Nikon son of Theoxenos also sold to Pythian Apollo a young girl whose name is Hedyla, at the price of one and a half minas, on these terms. Hedyla shall be free and unseizable by anyone for all time; she shall be regarded as the daughter of Dorema and shall shall do for Dorema whatever is normally done for parents. If anyone seizes Hedyla, Dorema or whoever else is willing shall be empowered to take Hedyla away as a free woman, without being subject to prosecution in respect to all legal process and fines. Guarantor: Kleodamos.

Witnesses:


[G]   Greek text: SGDI_2.1826 ,   Date: c. 161/0 B.C.
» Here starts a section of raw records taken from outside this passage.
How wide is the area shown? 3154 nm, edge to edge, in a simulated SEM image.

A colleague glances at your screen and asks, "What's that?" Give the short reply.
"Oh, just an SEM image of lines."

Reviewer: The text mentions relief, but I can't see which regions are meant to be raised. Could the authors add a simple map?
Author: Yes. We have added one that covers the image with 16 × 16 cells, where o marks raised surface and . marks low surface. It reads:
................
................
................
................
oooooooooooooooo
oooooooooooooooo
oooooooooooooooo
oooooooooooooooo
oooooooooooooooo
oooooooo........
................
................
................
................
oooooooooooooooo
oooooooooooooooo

Adapted from the translation by D.Kamen, "Slave-prostitutes and manumission in Ancient Greece" (CJ, 2014 - PDF ).

When Andronikos son of Phrikidas was archon, in the month of Ilaios, Eukrates son of Epikrates, with his son Kleon also consenting, sold to Pythian Apollo a female slave named Euphrosyna, a Thracian by race, on these terms, at a price of three minas of silver, and Eukrates holds the whole payment, since Euphrosyna entrusted the sale to the god, in order that she be free and unseizable by everyone for all her life. Guarantor in accordance with the law of the city: Pasion son of Kleon.

And Euphrosyna shall remain by Eukrates as long as Eukrates lives, doing everything ordered as blamelessly as possible. And if Eukrates suffers anything {i.e. dies}, let Euphrosyna be free, master of herself, and going wherever she wants, since she entrusted the payment to the god. And if anyone seizes Euphrosyna for re-enslavement after Eukrates has died, let the guarantor present the sale to the god as secure, in accordance with the law. Likewise also let passers-by be responsible for taking her back, on the grounds that she is free, being neither punished nor liable to any judgment or penalty.

Witnesses:


[H]   Greek text: SGDI_2.1842 ,   Date: 170-156 B.C.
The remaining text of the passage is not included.